My Spiritual Journey

(Based on a talk given at West Grove Unitarian Church, Cardiff UK on 19 March 2000)

[PART THREE – WALES AND THE WORLD]

And so on to Wales, Land of my Fathers, yes, and of my Mothers, and to my meeting with Unitarianism. I must confess that even by the time I was baptised, by full immersion, into the Waldensian and Methodist Church, in 1992, the ecstatic suspension of disbelief in a personal God occasioned by my experience of conversion was already wearing off. I discovered the ideas of theological non-realism and the Sea of Faith movement, the theology of Don Cupitt.

So to this spiritual Irish stew let’s add a dash of Matthew Arnold, from Dover Beach (1865):

Listen! you hear the grating roar
Of pebbles which the waves draw back, and fling,
At their return, up the high strand,
Begin, and cease, and then again begin,
With tremulous cadence slow, and bring
The eternal note of sadness in.
[…]
The Sea of Faith
Was once, too, at the full, and round earth's shore
Lay like the folds of a bright girdle furl'd.
But now I only hear
Its melancholy, long, withdrawing roar,
Retreating, to the breath
Of the night-wind, down the vast edges drear
And naked shingles of the world.

Does that express the feelings of this church? Not even a roar, perhaps, but a melancholy, long, withdrawing whimper? A candle flickering out as the world moves on to more exciting things? Oh no,

 Do not go gentle into that good night
... Rage, rage against the dying of the light” -

… in the words of that other Dylan, this time your very own Dylan Thomas.

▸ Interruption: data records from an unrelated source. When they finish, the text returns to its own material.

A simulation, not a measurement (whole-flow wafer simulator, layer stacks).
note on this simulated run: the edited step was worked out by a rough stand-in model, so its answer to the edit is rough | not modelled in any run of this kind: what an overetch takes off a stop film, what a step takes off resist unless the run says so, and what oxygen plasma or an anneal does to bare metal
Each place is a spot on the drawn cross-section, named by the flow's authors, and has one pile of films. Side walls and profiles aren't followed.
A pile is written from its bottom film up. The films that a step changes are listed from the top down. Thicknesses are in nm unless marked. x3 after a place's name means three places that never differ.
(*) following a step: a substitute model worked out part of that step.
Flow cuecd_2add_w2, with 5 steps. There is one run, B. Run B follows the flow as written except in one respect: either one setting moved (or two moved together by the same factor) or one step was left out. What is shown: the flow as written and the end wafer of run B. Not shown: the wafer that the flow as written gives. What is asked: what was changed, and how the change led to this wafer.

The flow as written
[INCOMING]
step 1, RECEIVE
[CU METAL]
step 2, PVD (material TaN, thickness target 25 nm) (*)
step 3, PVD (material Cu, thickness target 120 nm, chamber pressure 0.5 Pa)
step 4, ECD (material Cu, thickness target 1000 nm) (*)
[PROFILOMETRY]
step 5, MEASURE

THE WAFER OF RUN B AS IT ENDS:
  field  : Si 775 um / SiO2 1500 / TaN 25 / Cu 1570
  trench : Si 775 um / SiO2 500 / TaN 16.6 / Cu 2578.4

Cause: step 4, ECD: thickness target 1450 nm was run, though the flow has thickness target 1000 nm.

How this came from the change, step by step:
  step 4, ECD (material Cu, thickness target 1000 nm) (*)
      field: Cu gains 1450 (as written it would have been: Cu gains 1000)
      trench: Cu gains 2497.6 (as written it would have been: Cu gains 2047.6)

Matthew Arnold was depressed at the thought of the end of the Christian era, which he, like so many conservatives, saw as a Golden Age. But, while studying for an MA in Literature with the Open University (the reason for my return to Wales), I discovered another poet, Algernon Charles Swinburne, who was positively overjoyed at the thought of the end of Christendom, and gloated over it in his Hymn to Proserpine. In this poem he voices the prayer of the last pagan, the apostate Emperor Julian, who, before his death, in the year 363, looks forward to our time and tells the new Christian Gods: 

All ye as a wind shall go by, as a fire shall ye pass and be past;
Ye are Gods, and behold, ye shall die, and the waves be upon you at last.
In the darkness of time, in the deeps of the years, in the changes of things,
Ye shall sleep as a slain man sleeps, and the world shall forget you for kings.
Though the feet of thine high priests tread where thy lords and our forefathers trod,
Though these that were Gods are dead, and thou being dead art a God,
Though before thee the throned Cytherean be fallen, and hidden her head,
Yet thy kingdom shall pass, Galilean, thy dead shall go down to thee dead.

The throned Cytherean was Venus, the Goddess of Love and of Nature. From Swinburne (though not only from Swinburne) I learnt the beauty and value of the pagan tradition, of what we have lost and suppressed in our acceptance of the image of the transcendent male sky God:

Not as thine, not as thine was our mother, a blossom of flowering seas,
Clothed round with the world's desire as with raiment, and fair as the foam,
And fleeter than kindled fire, and a goddess, and mother of Rome.

For thine came pale and a maiden, and sister to sorrow; but ours,
Her deep hair heavily laden with odour and colour of flowers,
White rose of the rose-white water, a silver splendour, a flame,
Bent down unto us that besought her, and earth grew sweet with her name.
For thine came weeping, a slave among slaves, and rejected; but she
Came flushed from the full-flushed wave, and imperial, her foot on the sea.
And the wonderful waters knew her, the winds and the viewless ways,
And the roses grew rosier, and bluer the sea-blue stream of the bays.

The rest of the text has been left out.